Anastasia, a 2015 graduate from Colonial High School, started an internship at the parrot rescue center in 10th grade, and now she plans to make a career out of rehabilitating endangered wildlife. Her interest in birds started when she was only 5 years old.
“I’ve always loved the zoo and all kinds of animals. Steve Irwin is my hero, and I spent every weekend growing up watching Crocodile Hunter,” Anastasia says. “When I was 5, my parents bought me a duckling, and I raised him. Then I got a gecko and two rescued cockatiels, one of which had an injured wing. Working with those two little guys sparked my interest in the pet bird trade.”
Friend of animals
Because she lives in a residential area, Anastasia didn’t have space to keep many animals. But that didn’t stop her.
“In middle school, I joined 4-H and started getting more animals and keeping them at a friend’s farm,” she says. “I went there every day to take care of them.”
Anastasia discovered the internship opportunity at the parrot rescue center via social media after her freshman year of high school, and she jumped at the chance to get more hands-on experience with wildlife. Ellen Sherman, owner of the rescue center, invited her out to look around. The property is home to more than 100 parrots, as well as pigeons, crows, tortoises and exotic birds.
“I got to meet all her birds and learn their stories,” Anastasia recalls. “A lot of the birds are sweet and calm, but a few are aggressive because they’ve been neglected or abused. Nearly all of them are former pets.”
Anastasia’s favorite residents are the Eclectus parrots – small, colorful parrots known among bird enthusiasts for their sexual dimorphism, a distinct difference in the appearance of males and females of the same species.
“The females are bright ruby red with purple tips, and the males are bright emerald green with blue and orange accents,” Anastasia explains. “For a long time, researchers thought they were two completely different birds.”
Some of the resident birds can talk, including a crow named Hoppy who grew up around parrots and learned to talk like they do.
“He jumps around and says, ‘Hi, Hoppy!’,” Anastasia says, laughing. “He’s so funny.”
Sherman says Anastasia has been a big help with cleaning up after the birds and interacting with them.
“She’s a smart girl who picks up on things quickly, and she’s not afraid of hard work,” Sherman says. “It’s hard to find young people like her who are so on top of things. Anastasia has a mind that absorbs everything, so she will be successful at whatever career she chooses.”
Colonial High School is fortunate to have a large agriculture lab where Anastasia and her dad, Gil, built an aviary. She keeps her own breeding pair of wood ducks, a pair of Mandarins and a pair of pintail ducks at the aviary.

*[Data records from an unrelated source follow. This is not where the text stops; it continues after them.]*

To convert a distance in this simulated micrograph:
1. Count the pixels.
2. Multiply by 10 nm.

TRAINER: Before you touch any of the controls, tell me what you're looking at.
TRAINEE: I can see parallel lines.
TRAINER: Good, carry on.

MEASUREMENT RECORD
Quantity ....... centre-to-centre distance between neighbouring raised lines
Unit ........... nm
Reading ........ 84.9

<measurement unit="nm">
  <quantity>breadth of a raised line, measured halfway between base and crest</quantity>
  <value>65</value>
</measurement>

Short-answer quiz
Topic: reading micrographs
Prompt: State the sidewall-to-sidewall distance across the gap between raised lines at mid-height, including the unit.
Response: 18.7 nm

“I’m working on breeding them, and my goal is to sell them,” she says. “People enjoy having them just for pleasure but they also like conserving the breed. Wood ducks used to be endangered.”
In 2014, Anastasia won the small animal production and care proficiency at the National FFA Convention & Expo. She is now attending the University of Florida to study Wildlife Ecology and Conservation, and she credits FFA for inspiring her to reach for her goals.
“My FFA advisor, Timothy App, arranged a field trip for me to visit the University of Florida and meet with the dean of the Wildlife Ecology and Conservation Department,” she says. “He has always pushed me to step outside my comfort zone. The public speaking and other FFA experiences I’ve had are already helping me reach my career goals.”
Anastasia’s experience at the parrot rescue center has also been valuable.
“I’ve learned how to handle the birds and catch them safely,” she says. “When we have new birds come in, they are nervous and scared, so it’s important to know how to handle them.”
The best thing about working with wildlife, Anastasia says, is changing an animal’s life for the better.
“I love it when we get an animal from bad circumstances and we’re able to get them back on track both nutritionally and personality-wise,” she says. “To see those animals enjoy themselves, be happy and get a second chance at life is an amazing thing.”
Six Fun Facts About Parrots
- There are more than 300 species of parrots worldwide – ranging in length from about 4 inches up to 40 inches.
- Some species of parrots can live for more than 80 years in the wild.
- In the wild, parrots live in flocks and communicate with loud screeching and squawking sounds.
- All parrots are zygodactyls. This means they have four toes on each foot, two pointing forward and two projecting backward. Their sharp claws allow them to climb and perch on trees.
- Most species of parrots in the wild build their homes in holes, in trees, rock cavities, tunnels in the ground and termite mounds.
- Only parrots kept as pets mimic people and noises. African Greys are the best mimics of human speech. African Grey parrots have also been taught to count, identify objects and speak short sentences in response to questions.